OPINION: By Fred Muwema
The current local and International buzz about Uganda’s Rolex (a rolled chapati with eggs and vegetables) appears to be restoring a little pride to some Ugandans. In June 2016, CNN named Uganda’s Rolex as the fastest growing fast food in Africa. Since then, the Rolex festival was launched at the Uganda Museum on Aug. 21 with a Miss Busoga Tourism Beauty Queen and government officials falling over each other to promote it as a tourist attraction.
The strong emotive arguments both for and against promoting ‘Uganda’s Rolex’, as a signature dish which will lure tourists to take a bite cannot persuade me from questioning the legality of Uganda’s claims to the name Rolex. Rolex is an International and well known trademark owned by Rolex S.A, a Company founded in the U.K in 1905 but which later moved to Switzerland in 1919.
Rolex is famed for making luxury wristwatches, which are a standout status symbol worldwide. Uganda first registered the Rolex trademark as a foreign trademark on February 20, 1970 and that Company still holds trademark licenses to-date. The trademark covers wristwatches and other products like machine tools, precious metals and stones, jewelry, nautical and optical instruments, business management and office management functions among others, under the various classes in which it is registered. It, however, does not include food.
That Rolex is not registered as a Food Trademark in Uganda, does not mean the name is available to be used to sell food and/or any other product. To do so would amount to trademark dilution of the original Rolex trademark famed for its high-end goods of ostentation.

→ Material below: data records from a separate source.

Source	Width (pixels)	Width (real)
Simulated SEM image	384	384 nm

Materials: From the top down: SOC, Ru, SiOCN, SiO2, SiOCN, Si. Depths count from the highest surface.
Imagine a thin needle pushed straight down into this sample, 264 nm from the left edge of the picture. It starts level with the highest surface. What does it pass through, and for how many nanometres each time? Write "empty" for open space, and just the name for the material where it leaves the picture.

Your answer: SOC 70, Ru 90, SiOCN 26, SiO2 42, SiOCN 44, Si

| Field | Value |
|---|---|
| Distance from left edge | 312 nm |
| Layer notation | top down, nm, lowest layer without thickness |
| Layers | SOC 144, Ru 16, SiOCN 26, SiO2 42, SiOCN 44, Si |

Trademark dilution is a legal protection giving the owner of a famous trademark standing to forbid others from using the mark in a way that would lessen its uniqueness.
In most cases, trademark dilution involves an unauthorised use of another trademark on products that do not compete with and have little connection with those of the trademark owner.
Clearly the Luxury Rolex Watch has nothing in common with our chapati. The Ugandan Rolex can also be accused of tarnishing the name of the Grand Rolex. Trademark tarnishing occurs when the mark is weakened through unsavoury or unflattering associations. Jokes like “In Uganda we don’t wear the Rolex, we eat it” which were attributed to the BBC in 2015 are not associations of high affinity by any measure.
Whatever opportunities may attach to our delicacy, we cannot parade it on the International scene, under the name ‘Rolex’ in violation of the intellectual property rights of others found in the Trade Related Aspects of Intellectual Property Rights (TRIPS) 1994 to which Uganda is a signatory.
The idea of recognising and promoting local delicacies or foods is not novel as there are many countries which protect their delicacies/foods by registering them as Geographical indications (meaning rights accorded to a country which provides the natural habitat of a particular product).
Examples of well-known Geographical indications, which are exploited by the countries of origin, include Basmati rice from India, Champagne from France, Scotch Whisky from Scotland etc.
Though I doubt that our chapati meets the criteria of a Geographical indication, I am sure that even if it was, it cannot be registered under the name of a well-known Trademark such as Rolex.
The only option available to us is to rebrand our delicacy and promote it under another name, preferably a local name. Those innovating to promote Uganda as a tourist destination should be applauded, but they must be encouraged to use our abundant indigenous identity.